MISSOULA – If there was ever a legacy of law enforcement, it’s the Sullivan family.
This is Dave Sullivan, one of Missoula county’s newest deputies. He grew up in the business, so his career path was almost inevitable.
“It kind of started when I was young, of course," Sullivan said. "I fell into my father’s shoes. It’s been kind of a family tradition”
His father served as the chief of police in Anaconda. His brothers are law enforcement officers across the state, too. He’s served as a correctional officer at the state prison in Deer Lodge and as a deputy in Beaverhead County before heading here.
“I do enjoy helping people. You know, I feel like I can talk to people for the most part and help them try and resolve some of their differences and stuff that they’re having. If I can make their day a little better, you know, that makes it worth it to me.”

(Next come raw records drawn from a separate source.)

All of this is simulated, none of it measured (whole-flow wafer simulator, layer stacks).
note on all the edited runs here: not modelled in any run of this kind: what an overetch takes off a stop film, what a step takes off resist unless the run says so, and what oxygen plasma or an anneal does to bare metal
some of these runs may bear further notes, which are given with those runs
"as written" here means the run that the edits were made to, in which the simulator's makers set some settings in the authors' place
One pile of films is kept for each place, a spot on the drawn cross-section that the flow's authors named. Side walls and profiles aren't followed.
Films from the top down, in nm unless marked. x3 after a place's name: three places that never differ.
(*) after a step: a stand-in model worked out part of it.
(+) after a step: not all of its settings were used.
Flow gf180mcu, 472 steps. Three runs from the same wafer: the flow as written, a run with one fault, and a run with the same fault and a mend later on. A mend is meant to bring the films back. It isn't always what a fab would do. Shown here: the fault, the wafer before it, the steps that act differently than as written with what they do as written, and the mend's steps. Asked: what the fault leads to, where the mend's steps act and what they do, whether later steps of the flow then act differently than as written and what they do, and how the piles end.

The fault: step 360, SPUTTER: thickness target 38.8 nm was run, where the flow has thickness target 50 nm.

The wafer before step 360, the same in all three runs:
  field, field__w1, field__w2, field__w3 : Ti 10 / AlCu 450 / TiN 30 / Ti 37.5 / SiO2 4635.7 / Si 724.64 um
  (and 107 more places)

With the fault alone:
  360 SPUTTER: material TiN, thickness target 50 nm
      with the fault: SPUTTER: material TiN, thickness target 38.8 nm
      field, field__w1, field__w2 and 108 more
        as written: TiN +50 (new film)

Right now, Sullivan is in the middle of his field training, learning the in’s and out’s of Missoula County.
No matter where he wears the badge, there are events he’s experienced in his law enforcement career he’ll never forget and remind him why he serves.
“I had some incidents where there were some children involved in accidents and that’s never easy. I mean, they did perish or pass away and that’s always tough. I mean, it was always DUI. Most of them were due to DUI and so that thought weighs on you. If I was in the right place at the right time, maybe I could have prevented it. But just being on scene and dealing with it makes it tough."
He loves investigations and following the breadcrumbs to solve the crime. Drunk driving and drugs are common themes in his job, which makes what he does even more important.
“It does get to the point where you’re kind of wondering, where does it end? But obviously that’s one of the battles that we’ll continue to fight. I’ll continue to fight because just imagine what it would be like if we weren’t here, if we weren’t doing it, it would be so much worse."
Sullivan says one of his young sons has already expressed in interest in law enforcement, so the family tradition may continue into the next generation.